I am looking to cross validate my GBM and Decision Trees models to compare them. I am helping a family member with a school science project, and I don't know of a library to help me cross validate the models I mentioned. At the moment the code I use for both models are:
GBM:
library(gbm, quietly=TRUE)
library(gbm)
library(caret)
set.seed(123)
# Get the time to train the GBM model
system.time(
model_gbm <- gbm(as.integer(Class) -1 ~ .
, distribution = "bernoulli"
, data = rbind(datos.entreno,datos.test)
, n.trees = 500
, interaction.depth = 3
, n.minobsinnode = 100
, shrinkage = 0.01
, bag.fraction = 0.5
, train.fraction = nrow(datos.entreno) / (nrow(datos.entreno) + nrow(datos.test))
)
)
gbm.iter = gbm.perf(model_gbm, method = "test")
predicted_probs.GBM.train <- predict(model_gbm, newdata = datos.entreno, n.trees = gbm.iter, type = "response")
predicted_probs.GBM.test <- predict(model_gbm, newdata = datos.test, n.trees = gbm.iter, type = "response")
# Convertir las probabilidades en predicciones de clase (0 o 1)
predicted_class.GBM.train <- ifelse(predicted_probs.GBM.train >= 0.5, 1, 0)
predicted_class.GBM.test <- ifelse(predicted_probs.GBM.test >= 0.5, 1, 0)
Decision Trees:
library(rpart)
library(rpart.plot)
decisionTree_model <- rpart(Class ~ . , datos.test, method = 'class')
predicted_val <- predict(decisionTree_model, datos.test, type = 'class')

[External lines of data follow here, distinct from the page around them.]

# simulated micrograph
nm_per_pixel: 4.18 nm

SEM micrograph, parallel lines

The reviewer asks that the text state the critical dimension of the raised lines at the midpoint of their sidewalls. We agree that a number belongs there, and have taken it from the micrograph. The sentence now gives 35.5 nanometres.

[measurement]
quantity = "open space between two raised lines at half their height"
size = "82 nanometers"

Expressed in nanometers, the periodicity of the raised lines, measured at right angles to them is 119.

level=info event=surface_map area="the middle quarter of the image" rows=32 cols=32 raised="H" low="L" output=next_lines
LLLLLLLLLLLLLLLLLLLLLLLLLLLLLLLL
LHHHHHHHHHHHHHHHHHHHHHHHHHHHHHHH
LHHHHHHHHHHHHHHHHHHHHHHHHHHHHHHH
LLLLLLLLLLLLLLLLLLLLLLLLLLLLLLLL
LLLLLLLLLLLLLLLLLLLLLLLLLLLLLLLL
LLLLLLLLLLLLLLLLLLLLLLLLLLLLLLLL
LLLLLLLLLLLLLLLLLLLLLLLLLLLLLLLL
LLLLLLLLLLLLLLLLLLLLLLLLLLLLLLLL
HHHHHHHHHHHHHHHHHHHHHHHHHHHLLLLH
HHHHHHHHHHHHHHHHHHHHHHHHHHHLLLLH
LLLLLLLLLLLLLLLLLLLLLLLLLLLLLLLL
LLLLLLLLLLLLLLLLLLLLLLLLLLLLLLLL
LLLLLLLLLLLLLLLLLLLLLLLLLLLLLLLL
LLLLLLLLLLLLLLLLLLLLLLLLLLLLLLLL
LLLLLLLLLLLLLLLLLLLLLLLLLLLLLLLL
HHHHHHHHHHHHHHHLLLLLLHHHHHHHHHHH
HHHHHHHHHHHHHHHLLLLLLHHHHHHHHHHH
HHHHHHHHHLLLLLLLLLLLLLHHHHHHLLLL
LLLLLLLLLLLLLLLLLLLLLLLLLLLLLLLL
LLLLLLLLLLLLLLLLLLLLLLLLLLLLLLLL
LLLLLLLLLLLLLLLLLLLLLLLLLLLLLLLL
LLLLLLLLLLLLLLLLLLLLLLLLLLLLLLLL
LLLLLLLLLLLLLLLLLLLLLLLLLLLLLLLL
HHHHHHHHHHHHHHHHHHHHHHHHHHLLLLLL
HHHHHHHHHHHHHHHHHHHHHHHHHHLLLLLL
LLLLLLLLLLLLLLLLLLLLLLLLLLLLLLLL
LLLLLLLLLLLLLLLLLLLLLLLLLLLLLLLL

probability <- predict(decisionTree_model, datos.test, type = 'prob')
rpart.plot(decisionTree_model)
PD1:Sorry for my English if it is not very well understood. PD2:I don't know if LogLoss and AUC are the final indicators of VC.
I tried to use code from some personal forums to make CVs in the GBM and Decision Trees models, but I did not get any results. In short what I want to do is to make CV of 5 and 10 folds and get LogLoss and AUC.
If possible, please correct my code. I am not very familiar with Rstudio and R. And what other incators can I calculate to compare both models and say which one is better.